The long ribbon of Loire Valley vineyards stretches for more than 800 km along the Royal River. From its source, in the Massif Central, to its estuary, the Loire is what links the third-largest vineyard region in France.
The region can be divided into 4 areas, each with its own specific features: the Nantes region, Anjou, Touraine and the Centre. Each of these areas is in turn made up of a mosaic of terroirs.
The Loire’s vineyards are in fact characterised by the immense diversity of its terroirs, which differ as much by the nature of their soils as by their climate, or by their slopes and their orientation. This regional patchwork has given rise to a very wide variety of wines (white wine, red wine, still or sparkling wine) which reflect the specific features of their land of origin and the know-how of the winegrowers.

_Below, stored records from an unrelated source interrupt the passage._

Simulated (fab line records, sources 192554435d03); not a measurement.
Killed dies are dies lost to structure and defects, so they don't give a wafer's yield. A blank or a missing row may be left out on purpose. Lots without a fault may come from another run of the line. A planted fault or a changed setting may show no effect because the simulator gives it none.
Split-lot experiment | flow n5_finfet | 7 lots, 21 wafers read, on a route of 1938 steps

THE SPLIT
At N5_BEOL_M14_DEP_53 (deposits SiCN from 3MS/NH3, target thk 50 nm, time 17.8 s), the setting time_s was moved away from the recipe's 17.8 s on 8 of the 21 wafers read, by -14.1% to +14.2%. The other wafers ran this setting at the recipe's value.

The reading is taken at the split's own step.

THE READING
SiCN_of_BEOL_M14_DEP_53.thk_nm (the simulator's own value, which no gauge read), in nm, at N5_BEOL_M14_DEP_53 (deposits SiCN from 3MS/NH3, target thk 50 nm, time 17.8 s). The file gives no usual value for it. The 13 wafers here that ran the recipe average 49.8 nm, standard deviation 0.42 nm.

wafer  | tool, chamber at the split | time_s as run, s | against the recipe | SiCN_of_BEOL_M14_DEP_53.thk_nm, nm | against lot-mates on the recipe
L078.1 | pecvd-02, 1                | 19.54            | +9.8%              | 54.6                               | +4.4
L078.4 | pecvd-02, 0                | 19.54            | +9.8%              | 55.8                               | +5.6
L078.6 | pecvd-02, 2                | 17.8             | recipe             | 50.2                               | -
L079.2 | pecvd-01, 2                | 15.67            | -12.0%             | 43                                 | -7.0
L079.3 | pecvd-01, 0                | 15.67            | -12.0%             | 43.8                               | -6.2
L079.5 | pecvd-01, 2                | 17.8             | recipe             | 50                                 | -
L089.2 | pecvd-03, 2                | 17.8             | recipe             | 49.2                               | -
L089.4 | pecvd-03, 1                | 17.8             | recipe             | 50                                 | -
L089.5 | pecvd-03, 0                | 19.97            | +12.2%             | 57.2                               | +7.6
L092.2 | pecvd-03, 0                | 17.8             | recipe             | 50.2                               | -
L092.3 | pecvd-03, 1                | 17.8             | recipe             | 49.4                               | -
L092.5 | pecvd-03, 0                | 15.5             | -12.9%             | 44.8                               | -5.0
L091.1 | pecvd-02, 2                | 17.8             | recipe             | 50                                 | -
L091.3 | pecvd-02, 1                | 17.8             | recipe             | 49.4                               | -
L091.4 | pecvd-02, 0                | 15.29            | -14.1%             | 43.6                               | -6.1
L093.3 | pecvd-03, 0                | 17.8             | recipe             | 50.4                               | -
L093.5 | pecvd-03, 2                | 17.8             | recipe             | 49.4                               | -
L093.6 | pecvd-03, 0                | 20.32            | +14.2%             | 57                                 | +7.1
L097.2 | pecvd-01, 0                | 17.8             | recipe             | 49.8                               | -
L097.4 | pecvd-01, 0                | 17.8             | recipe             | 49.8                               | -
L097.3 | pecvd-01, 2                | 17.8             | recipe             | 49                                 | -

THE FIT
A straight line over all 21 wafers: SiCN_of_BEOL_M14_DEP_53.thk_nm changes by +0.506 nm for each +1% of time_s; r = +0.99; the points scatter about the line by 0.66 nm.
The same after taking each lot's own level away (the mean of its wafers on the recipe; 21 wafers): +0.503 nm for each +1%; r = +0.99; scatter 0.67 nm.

The region, dotted with numerous royal châteaux, is also rich in a wine-growing tradition that dates back to the tenth century. The Loire is therefore a region where the art of winemaking is particularly well mastered. Several Loire wines have acquired an international reputation for their finesse and elegance.
Chinon, Bourgueil, Sancerre and Pouilly-Fumé are appellations known the world over!
Each region of the Loire Valley has several appellations which all attest to the quality of the wines produced. The 4 appellations of the Nantes region, Muscadet, Muscadet Sèvre-et-Maine, Muscadet Coteaux de la Loire and Muscadet Côtes de Granlieu, are dry white wines.
In the Anjou region, the Anjou-Villages and Anjou-Villages Brissac appellations are reserved for quality red wines. In Anjou, you’ll also find excellent, particularly fragrant sweet wines with regional appellations: Coteaux de l’Aubance, Coteaux du Layon, Coteaux du Layon-villages and Quarts de Chaume.
There are also lots of appellations in the Saumur region. The Saumur appellation first of all brings together dry white wines of great finesse. The region also produces red wine under the Saumur-Champigny appellation, excellent sparkling wine under the Saumur Mousseux and Crémant de Loire appellation, as well as a sweet wine under AOC Coteaux de Saumur.
Several prestigious Loire wines come from the vineyards of Touraine. The communal appellations Chinon, Saint-Nicolas-de-Bourgueil and Bourgueil delight wine lovers with their red wines which are both supple and fruity. Touraine also produces excellent-quality white wines under the Montlouis and Vouvray appellations. Finally, the Centre is the cradle of white wines of great finesse in AOC Sancerre, Pouilly-Fumé and Pouilly-sur-Loire.
The diversity of Loire wines has its roots in a wide variety of terroirs. Each wine-growing region is characterised by soils of a different nature and specific climatic conditions. The oceanic climate with its mild winters and cool, humid summers bathes the Nantes region.
The vineyards, which mainly grow the Muscadet and Folle Blanche grape varieties, thrive in its rolling landscapes on schist and granite soils which are sometimes loamy.
Anjou and the Saumur region also enjoy an oceanic climate which gradually becomes semi-oceanic towards the east. The annual variations in temperature and rainfall can thus become more marked than on the coast. The nature of the soils in its two regions is very diverse. The chalky soils of Saumur, also called Anjou Blanche, rub shoulders with the schist soils of Anjou Noire.
The great variability of soils in the Saumur and Anjou regions are beneficial to the optimal development of a large number of grape varieties: Chenin, Sauvignon, Cabernet and Cabernet Franc. Varieties that go into the making of red, white and rosé wines. Further east, the valleys and slopes of Touraine enjoy weather conditions halfway between an oceanic and a continental climate.
The soils are variable in nature, sometimes limestone, sandy even with flint clays. They offer favourable conditions for growing grape varieties such as Cabernet Franc, Chenin, Sauvignon or Gamay.
Finally, the most easterly of the Loire vineyards, located in the central region, and covering AOC Sancerre and Pouilly-Fumée, thrives on typical Jurassic soils (siliceous or flint pebbles, sandstone) in a semi-continental climate. The dominant grape variety used is Sauvignon for white Loire wines of remarkable quality.